And I had this amazing coach (and instructor) who would just tell me, “You know what? Enough. Just stop!  You need to just sit down!”  And so I would do that.  I would be forced to just sit down and do something else.

I would go take a walk around the track.  Or I would go sit on my knapsack – or whatever.  The point is that I learned early on that when you get stuck – when you get into a place where you can’t  do what you need to do as a dancer,  then you need to stop and do something else – because you’re just repeating the same mistake over and over again.

And I think in a lot of ways I’ve incorporated that into my life as a writer – and just in my life in general.

When something isn’t working, I stop doing it.  I try to do something else.  And then I come back to it.

I also think because I learned this at such a young age, I don’t see “writers block” as a negative thing.

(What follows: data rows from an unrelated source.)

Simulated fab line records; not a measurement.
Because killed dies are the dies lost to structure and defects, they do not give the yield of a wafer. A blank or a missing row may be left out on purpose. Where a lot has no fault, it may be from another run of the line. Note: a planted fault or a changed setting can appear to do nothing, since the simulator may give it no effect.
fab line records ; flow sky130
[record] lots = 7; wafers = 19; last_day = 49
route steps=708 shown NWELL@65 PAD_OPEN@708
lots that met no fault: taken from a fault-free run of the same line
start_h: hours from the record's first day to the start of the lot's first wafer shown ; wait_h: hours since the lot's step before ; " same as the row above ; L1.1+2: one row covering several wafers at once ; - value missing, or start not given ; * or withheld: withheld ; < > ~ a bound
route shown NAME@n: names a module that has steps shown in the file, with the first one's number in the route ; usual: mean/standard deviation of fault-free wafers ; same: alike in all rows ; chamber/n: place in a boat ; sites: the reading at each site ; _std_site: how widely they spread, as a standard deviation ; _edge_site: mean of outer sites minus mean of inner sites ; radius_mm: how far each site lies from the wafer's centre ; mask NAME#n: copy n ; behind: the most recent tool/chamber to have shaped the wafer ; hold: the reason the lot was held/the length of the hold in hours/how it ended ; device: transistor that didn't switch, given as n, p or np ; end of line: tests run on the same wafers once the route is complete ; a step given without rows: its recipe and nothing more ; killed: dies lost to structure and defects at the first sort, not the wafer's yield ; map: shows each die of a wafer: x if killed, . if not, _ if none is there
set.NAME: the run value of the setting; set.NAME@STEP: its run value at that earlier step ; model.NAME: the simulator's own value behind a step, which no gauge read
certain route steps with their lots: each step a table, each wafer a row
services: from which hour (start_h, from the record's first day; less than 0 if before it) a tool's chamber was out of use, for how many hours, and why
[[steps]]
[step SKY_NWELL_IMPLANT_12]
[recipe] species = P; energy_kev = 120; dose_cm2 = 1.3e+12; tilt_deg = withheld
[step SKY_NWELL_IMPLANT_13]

I see it as a way in which my body tells me that I need a rest.  That I need a break.  Just like as a dancer,  I would keep making the same mistake over and over again – and then I’d realize that the reason why I was making a mistake over and over again was because I was tired.  I was exhausted.

Well when you write it’s not any different. We get exhausted. Our mind gets exhausted. We may not readily see that,  or experience it,  but the way in which I view that moment in time when I’m writing and I can’t really stop thinking about other things —  or I can’t seem to keep myself focused,  I see that as my body trying to tell me that I need a break.  And so, I’ll go listen to music, or I’ll go take a run, or I’ll just go watch television for a bit and then I’ll come back to it.

And sometimes it’ll be 5 minutes later and sometimes it might be a day later.  But what I don’t do is beat myself up for needing a break.  And I definitely don’t call it a “block” —  I don’t call it a “writer’s block” —  I just call it a time for me to take a break.

I think if we see that as a positive —  as resting period – as an ability to kind of rejuvenate –  it becomes a much quicker thing to notice Number 1,  and a much quicker thing to get through Number 2. Which means you can then get back to work!   Usually with fresher eyes and a rested soul.  And with much more enthusiasm to get back to your creativity — instead of beating yourself up for having “Writer’s Block”.

So, I just wanted to share that.  I would love to hear how other people deal with this writer’s block phenomenon….

Thank you so much for stopping by —  I appreciate it so much —  and I hope you have a sweet day.

I’ll be back again soon.

Carmen

11 thoughts on “Writers Block: Never Experienced It

  1. Hi Carmen,
    I don’t know whether the very famous writers block exists or not. There have been many discussions over it. But for me, if I don’t know what to write, then I end up writing about what I don’t want to write, or why I don’t want to write, or better still how I am unable to write. I don’t know if at all this makes sense, but I do this, just to not let that ‘writer’s block’ overcome me.
    But yes, sometimes I am always very happy that there is a block, I mean a respite or shall I say break. I mean you need to break the monotony, I guess!
    So good to meet you 🙂

    Liked by 2 people

  2. me too — don’t really know Writer’s Block sa an experience. the way I see it, life proceeds with its many observations and experiences, and when something congeals from that into an inspiration I write about it. Otherwise I just keep living, observing and reading too. All of these things are themselves part of writing, so there is no block.

    Liked by 2 people

  3. I was prone to writer’s block when I started writing fictions. Then I read A LOT around, looking for advice, cure and whatever miracle can remove writer’s block completely and most of the advice I got, in summary, is that I have to be a planner. You know plot everything before writing anything. I followed that and it backfires. I couldn’t write anything at all when I started plotting because I wrote the plot so much it turned into a short story and I no longer feel like writing it longer.
    Your advice (which I’ve read elsewhere years ago) was the most effective one that worked for me. If you can’t move on then stop and do something else.

    Liked by 2 people

  4. Carmen, I’m all in favor of rereading and renaming anything that has Carmen (nice word!) into something bad,a problem. In my seventies, writer’s pause is a new experience for me, more puzzling than disturbing. And I think you’re right, it was necessary. Thanks.